* IDE DMA errors, massive disk corruption: Why? Fixed Yet? Why not re-do failed op?
@ 2003-10-06 18:42 Daniel B.
2003-10-06 19:11 ` Bartlomiej Zolnierkiewicz
0 siblings, 1 reply; 7+ messages in thread
From: Daniel B. @ 2003-10-06 18:42 UTC (permalink / raw)
To: linux-kernel@vger.kernel.org
I just got bitten _again_ by IDE DMA timeout errors and massive
filesystem corruption in kernel 2.4.22 (on an Asus A7M266-D dual-Athlon
XP motherboard (AMD 768 chip / amd7441 IDE controller)).
(I had turned DMA off in my init scripts, but apparently Debian
unstable's k7-smp configuration enables DMA by default before my init
scripts get control. Ext3 journal "recovery" trashed my system
partition.)
What's going on with the IDE DMA bugs? They have existed since 2.2
(right?), and even at .22 in the 2.4 series they still exist. Why
have they been around so long? Is it that few kernel developers use
the combinations of hardware or configuration options that expose
the bugs (like my dual-CPU box with IDE, not SCSI, disks)?
Are the DMA bugs believed to be fixed (for real) yet? IF so, in which
version?
Is there any consolidated documentation of the combinations of factors
that cause corruption, or of how to reliably avoid corruption (like
all the things to check to make sure your kernel never even tries to
enable DMA)?
Also, why does a DMA timeout cause such corruption? Doesn't the kernel
keep track of uncompleted operations, retain the information needed to
try again, and try again if there's a failure? If not, why not?
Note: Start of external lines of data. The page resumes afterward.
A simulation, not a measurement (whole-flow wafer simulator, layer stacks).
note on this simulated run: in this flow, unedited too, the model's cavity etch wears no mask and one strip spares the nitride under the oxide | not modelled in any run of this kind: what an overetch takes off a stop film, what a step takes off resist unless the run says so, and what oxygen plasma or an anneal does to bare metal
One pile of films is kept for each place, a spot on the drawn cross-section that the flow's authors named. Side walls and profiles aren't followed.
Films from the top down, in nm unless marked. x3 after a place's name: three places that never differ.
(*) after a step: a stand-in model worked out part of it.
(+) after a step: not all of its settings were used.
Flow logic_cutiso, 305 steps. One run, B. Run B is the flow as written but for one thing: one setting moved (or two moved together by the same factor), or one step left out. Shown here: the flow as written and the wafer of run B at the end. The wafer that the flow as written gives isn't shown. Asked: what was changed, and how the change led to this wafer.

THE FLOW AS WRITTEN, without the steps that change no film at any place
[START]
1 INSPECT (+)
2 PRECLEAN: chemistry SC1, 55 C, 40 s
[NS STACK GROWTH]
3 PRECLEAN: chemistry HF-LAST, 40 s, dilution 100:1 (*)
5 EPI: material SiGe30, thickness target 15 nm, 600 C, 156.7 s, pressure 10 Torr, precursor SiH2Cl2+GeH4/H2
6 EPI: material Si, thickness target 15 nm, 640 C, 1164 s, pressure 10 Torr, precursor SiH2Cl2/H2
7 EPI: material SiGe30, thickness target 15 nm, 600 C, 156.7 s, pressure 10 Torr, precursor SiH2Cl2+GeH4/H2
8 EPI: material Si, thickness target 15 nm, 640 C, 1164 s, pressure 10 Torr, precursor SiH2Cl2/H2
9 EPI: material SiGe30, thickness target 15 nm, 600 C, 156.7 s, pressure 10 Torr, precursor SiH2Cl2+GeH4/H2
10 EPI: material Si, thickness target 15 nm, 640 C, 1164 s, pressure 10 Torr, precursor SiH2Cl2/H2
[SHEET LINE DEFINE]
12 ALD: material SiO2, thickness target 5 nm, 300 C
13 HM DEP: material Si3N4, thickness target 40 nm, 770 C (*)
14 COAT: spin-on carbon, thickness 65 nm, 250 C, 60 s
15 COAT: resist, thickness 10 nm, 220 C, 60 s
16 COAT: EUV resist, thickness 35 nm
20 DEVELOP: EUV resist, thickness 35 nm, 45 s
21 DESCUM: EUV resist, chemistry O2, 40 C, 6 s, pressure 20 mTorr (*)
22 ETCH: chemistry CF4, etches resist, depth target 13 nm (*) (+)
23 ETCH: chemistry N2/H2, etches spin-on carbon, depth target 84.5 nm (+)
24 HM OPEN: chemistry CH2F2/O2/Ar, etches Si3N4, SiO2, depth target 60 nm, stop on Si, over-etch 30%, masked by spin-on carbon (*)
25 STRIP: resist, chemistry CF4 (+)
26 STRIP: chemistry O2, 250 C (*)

If it can't try again, shouldn't the kernel at least abort after one
disk-write failure instead of performing additional writes, which
frequently depend on the previous writes? (E.g., if I try to read
block 1's data and write it to block 2, and then write something new
to block 1, if the first write fails but continue and do the second
write, data gets destroyed. If the first write fails and I stop right
away, less is destroyed.)
Daniel
--
Daniel Barclay
dsb@smart.net
^ permalink raw reply [flat|nested] 7+ messages in thread
* Re: IDE DMA errors, massive disk corruption: Why? Fixed Yet? Why not re-do failed op?
2003-10-06 18:42 IDE DMA errors, massive disk corruption: Why? Fixed Yet? Why not re-do failed op? Daniel B.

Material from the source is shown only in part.